This chapter builds on the call for ‘Alter-Native Constitutionalism’ due to the inadequacies of South Africa’s transformative constitutionalism in achieving economic and social justice by examining how South Africa’s legal system can realise the necessary shift towards a truly common law. It therefore outlines the technical steps required to amalgamate ‘common’, ‘customary’ and ‘vernacular’ law, proposing a framework where vernacular law – reflecting the lived experiences and cultural norms of the majority population – underpins the whole legal system rather than being confined to isolated ‘cultural’ domains. Drawing on centuries-long debates among scholars of indigenous law, yet recognising that there are foundational similarities between vernacular and state law that can be leveraged, it stresses the care necessary in blending Western and Indigenous knowledges. It highlights that, for this integration to succeed, courts need to adopt a flexible, context-sensitive approach that respects vernacular law’s process-centred-based nature. The chapter thus advocates for preserving vernacular legal processes (because their consultation-based, adaptive structure is key to the law’s legitimacy), as well as vernacular law’s core content (especially around needs-based claims, multigenerational provision and protecting relational structures), as the primary means by which South Africa can achieve a genuinely transformative and common legal order.

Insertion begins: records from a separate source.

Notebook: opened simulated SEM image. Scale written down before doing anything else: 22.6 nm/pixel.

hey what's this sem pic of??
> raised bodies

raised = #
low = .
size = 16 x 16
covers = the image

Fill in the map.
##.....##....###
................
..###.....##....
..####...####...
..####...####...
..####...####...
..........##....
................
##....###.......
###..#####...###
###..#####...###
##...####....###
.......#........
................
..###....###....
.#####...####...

Decidedly understudied and still unavailable to Anglophone readers, Die Staatslehre des Dante Alighieri (1905) was Kelsen’s first monograph, published one year before his doctoral graduation and six years before the release of his Hauptprobleme der Staatsrechtslehre (1911). His incisive book, which would become a reference point for the study of Dante’s political thought among German legal and political theorists, offered a comprehensive, historically situated, and critical account of the Poet’s recipe for global peace: namely, a universal and – most importantly – secular monarchy capable of bringing order into a world plagued by factionalism, institutional instability, and the competing aspirations of the two universal authorities of the Middle Ages (the Pope and the Emperor). Without falling into anachronistic readings, this chapter unearths and explores Kelsen’s first book to ask whether we can discern, in the flow of its analysis, an embryonic anticipation of notions, thoughts, and frameworks that he would articulate over the following decades. It argues that Kelsen’s later work on legal cosmopolitanism and pacifism, with its critique of the dogma of nation-state sovereignty and its emphasis on the unitary nature of the legal universe (and on the primacy of international law therein), pushed in new directions two concepts at the core of Dante’s De Monarchia: the monistic construction of a legal system free of contradictions and the creation of an impartial global authority that would solve disputes among contending parties and thus ensure lasting peace on a planetary scale. Both elements mesmerised the mind of the young Kelsen and left an enduring mark that is today worth revisiting and contextualising to recover his first steps as a political and legal theorist.
How do feminists, as lawyers and activists, think about, and do law, in a way that makes life more meaningful and just? How are law and feminism called into relation, given meaning, engaged with, used, refused, adapted and brought to life through collaborative action? Grounded in empirical studies, this book is both a history of the emergence of feminist jurisprudence in post-colonial India and a model of innovative legal research. The book inaugurates a creative practice of scholarly activism that engages a new way of thinking about law and feminist jurisprudence, one that is geared to acknowledge and take responsibility for the hierarchies in Indian academic practices. Its method of conversation and accountability continues the feminist tradition of taking reciprocity and the time and place of collaboration seriously. By bringing legal academics and sex worker activists into conversation, the book helps make visible the specific ties between post-colonial life and law and joins the work of refusing and reimagining the hierarchical formation of legal knowledge in a caste-based Indian society. A significant contribution to the history and practice of feminist jurisprudence in post-colonial India, A Jurisprudence of Conversations will appeal to both an academic and an activist readership.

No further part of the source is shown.